When your livelihood involves plying words rather than, say, grinding coffee beans or uploading cat photographs or welding slabs of sheet metal, your success or failure depends on skill and knowledge, to be sure. It also depends on a sixth sense that, even though the words in question may be English ones, has a German name: sprachgefühl. It means, literally, “a feeling for language” – sprach is related to English “speech,” and fühl to “feel” – and like some other mouth-filling German words (weltanschauung, gemütlichkeit, schadenfreude) seems both slightly untranslatable and immediately, intuitively understandable.* With sprachgefühl, you’ve either got it or you don’t.
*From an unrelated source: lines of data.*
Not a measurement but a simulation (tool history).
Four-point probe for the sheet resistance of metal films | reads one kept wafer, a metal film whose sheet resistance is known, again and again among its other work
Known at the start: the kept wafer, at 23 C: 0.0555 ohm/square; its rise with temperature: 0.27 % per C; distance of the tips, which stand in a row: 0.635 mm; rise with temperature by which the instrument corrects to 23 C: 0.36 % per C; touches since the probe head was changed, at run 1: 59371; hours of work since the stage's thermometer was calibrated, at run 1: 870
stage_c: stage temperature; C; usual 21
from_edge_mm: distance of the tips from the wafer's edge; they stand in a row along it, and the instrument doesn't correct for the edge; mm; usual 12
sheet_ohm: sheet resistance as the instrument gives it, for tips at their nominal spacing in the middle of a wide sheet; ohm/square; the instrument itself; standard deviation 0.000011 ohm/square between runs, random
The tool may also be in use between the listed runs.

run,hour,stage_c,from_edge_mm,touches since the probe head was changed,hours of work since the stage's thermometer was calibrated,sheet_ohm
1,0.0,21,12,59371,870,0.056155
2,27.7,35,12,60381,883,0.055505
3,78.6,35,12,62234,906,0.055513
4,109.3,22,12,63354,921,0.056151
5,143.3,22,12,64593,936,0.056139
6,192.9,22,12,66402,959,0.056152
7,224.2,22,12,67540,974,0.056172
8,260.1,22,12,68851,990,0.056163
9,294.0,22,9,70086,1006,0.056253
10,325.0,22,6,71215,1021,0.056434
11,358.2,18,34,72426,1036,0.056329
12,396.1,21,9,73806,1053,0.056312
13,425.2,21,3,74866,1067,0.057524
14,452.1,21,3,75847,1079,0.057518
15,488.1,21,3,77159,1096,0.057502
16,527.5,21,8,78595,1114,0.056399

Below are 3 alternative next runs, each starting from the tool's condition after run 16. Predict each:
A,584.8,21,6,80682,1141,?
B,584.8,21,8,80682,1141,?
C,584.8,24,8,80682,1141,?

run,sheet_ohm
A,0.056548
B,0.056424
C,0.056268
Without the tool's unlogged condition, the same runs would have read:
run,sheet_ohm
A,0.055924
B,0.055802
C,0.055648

“We are Sprachgefühl.” from a cartoon guide for German-language learners called, appropriately, Sprachgefühl.
In her wonderful new book Word by Word: The Secret Life of Dictionaries, Kory Stamper, a lexicographer at Merriam-Webster, returns repeatedly to sprachgefühl to sum up one of a lexicographer’s most valuable assets:
Sprachgefühl is a slippery eel, the odd buzzing in your brain that tells you that “planting the lettuce” and “planting misinformation” are different uses of “plant,” the eye twitch that tells you that “plans to demo the store” refers not to a friendly instructional stroll on how to shop but to a little exuberance with a sledgehammer. Not everyone has sprachgefühl, and you don’t know if you are possessed of it until you are knee-deep in the English language, trying your best to navigate the mucky swamp of it. I use “possessed of” advisedly: You will never have Sprachgefühl, but rather Sprachgefühl will have you, like a Teutonic imp that settles itself at the base of your skull and hammers at your head every time you read something like “crispy-fried rice” on a menu. The imp will dig its nails into your brain, and instead of ordering take-out Chinese, you will be frozen at the take-out counter, wondering if “crispy-fried rice” refers to plain rice that has been flash fried or to the dish known as “fried rice” but prepared in a new and exciting way. That hyphen, you think, could just be slapdash misuse, or … and your Teutonic imp giggles and squeezes its claws a little harder.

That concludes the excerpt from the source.